Changing the Way Some Independents Conduct Business

— By Katherine Bui, Lubricants World As printed in the ILMA Report,
February 2000
Independent lubricant manufacturers accustomed to working in a stringent competitive market may have to rethink their way of conducting business. A trend popular among original equipment manufacturers involves contract chemical or fluid management.

The move means lubricant suppliers may find themselves working beside their competitors under the direction of a chemical management firm. Haas Corp. (West Chester, PA), for example, has spent the past several years working with independent lubricant manufacturers such as Elf Lubricants North America (Linden, NJ) and Castrol Industrial North America (Downers Grove, IL) and with other tier II suppliers to provide chemical-managed programs to such customers as General Motors (Detroit, MI) and other assembly plants.
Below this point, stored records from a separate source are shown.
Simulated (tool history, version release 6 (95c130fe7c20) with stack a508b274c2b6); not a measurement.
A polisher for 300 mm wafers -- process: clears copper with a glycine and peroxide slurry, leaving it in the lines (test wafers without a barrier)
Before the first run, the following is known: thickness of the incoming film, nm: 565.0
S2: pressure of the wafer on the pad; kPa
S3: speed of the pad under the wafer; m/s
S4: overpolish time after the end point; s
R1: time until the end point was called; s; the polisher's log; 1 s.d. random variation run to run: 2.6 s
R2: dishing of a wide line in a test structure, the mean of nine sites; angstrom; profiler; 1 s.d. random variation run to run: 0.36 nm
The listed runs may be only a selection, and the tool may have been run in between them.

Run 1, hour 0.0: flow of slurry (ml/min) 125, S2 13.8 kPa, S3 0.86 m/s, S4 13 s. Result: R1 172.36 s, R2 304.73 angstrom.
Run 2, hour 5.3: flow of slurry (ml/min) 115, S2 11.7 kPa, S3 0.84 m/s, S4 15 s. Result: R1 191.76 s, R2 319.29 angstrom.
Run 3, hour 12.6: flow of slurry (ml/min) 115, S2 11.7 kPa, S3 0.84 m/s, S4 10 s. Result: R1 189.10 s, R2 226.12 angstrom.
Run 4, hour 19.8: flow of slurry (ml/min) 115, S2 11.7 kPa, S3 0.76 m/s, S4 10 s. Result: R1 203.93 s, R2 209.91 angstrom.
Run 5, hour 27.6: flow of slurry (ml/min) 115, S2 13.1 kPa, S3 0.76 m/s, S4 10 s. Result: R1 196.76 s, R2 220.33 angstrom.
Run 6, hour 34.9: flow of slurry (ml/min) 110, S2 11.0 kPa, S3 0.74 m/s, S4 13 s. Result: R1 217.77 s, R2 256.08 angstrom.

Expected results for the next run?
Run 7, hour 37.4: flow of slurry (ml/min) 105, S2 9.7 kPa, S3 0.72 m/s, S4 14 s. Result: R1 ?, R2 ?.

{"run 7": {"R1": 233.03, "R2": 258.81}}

The Cost of Conducting Business
Thaddeus Fortin, Haas’s chief executive officer, says his company’s experience with a system of consolidated lubricant suppliers has worked to the benefit of the end-user. Fortin says the program can save customers as much as 10%-15%. According to Fortin, the savings do not include reductions in “soft costs,” such as paperwork, material handling, inventory carrying, waste, and environmental, health and safety requirements.

Because proprietary information is involved, Fortin is restricted from revealing specific contracts or company names. However, he is able to provide hypothetical examples of gradual cost reductions in lubricant products and services.

Before evaluating the scope of a program or the cost reductions, Fortin said, an internal team from Haas collects the technical requirements and the chemical scope, which might include a 2-year history of the chemicals or lubricants a plant has been using. The team plugs the information into a pre-set Haas formula in order to come up with several options for reducing costs. The company might, for instance, guarantee the savings under a 2-or-3 year plan.

“For example, if the lubricants and services cost $2 million, we work with the suppliers to reduce the cost to $1.75 million the first year. Then we reduce it to $1.65 million the second year, until we reach $1.5 million in the third year,” Fortin says. “Normally, it would involve the suppliers’ basing their cost structure on services rather than pounds or gallons. The process results in less emphasis on products and more on the quality of the service. In one case, [a manufacturer] might be compensated for every car or truck produced rather than for it’s individual products.” Despite the reduced sales, he says suppliers may see up to a 50% increase in margins.

Fortin says that on the surface the system appears to discourage product development, but optimizing the product line is actually the single most important feature in chemical management. “If our customer has been purchasing 100,000 gallons/year of cheap hydraulic fluid at $2/gallon, the cost of eventual repairs and downtime might not be worth the savings,” Fortin says. “We might advise our customers to use fluid with a longer life that might cost a little more. At $5/gallon, of which we would only need 20,000 galons/year, we might save $100,000.”

Another aspect of chemical management involves waste treatment and reduction. “At times, we have to consider that the cost of a product could increase seven times its purchase price because of the waste treatment,” Fortin says. “The acquisition cost is small compared to the total cost of usage, inventory handling, and health and safety. That’s another reason we prefer products with longer life.”

Opening Opportunities
In a chemical management system, a tier I supplier, such as a chemical management company, would contract lubricant suppliers called tier II suppliers to provide the services and fluids in the maintenance of a plant’s equipment. For grease or specialty fluids, for example, a tier III supplier may even have to be called in to provide the products that the tier II suppliers cannot.

"Independent Lubricant suppliers might initially perceive us to be a threat to their way of conducting business," Fortin says. "They should see this process as a business venture that opens up more opportunities. If they provide a good service or product, we might be able to reward them with other businesses or bids they might not know about."

“It used to be that sellers wanted to sell as much of their products as possible, even if the customers did not need to make the purchase. At some point, lubricant suppliers will not be able to sell to end-customers anymore,” Fortin says. “End-users are moving toward chemical management. That is not to say competition will not be as stringent. Suppliers will still have to optimize their operations in order to provide more services and be attractive to chemical managers.”

However, Fortin says, chemical management opens more opportunities for suppliers, while relieving them of responsibilities they may not be able to handle. He says it also reduces the cost of operations for end-users. Fortin says that in the end, chemical management benefits both suppliers and their customers.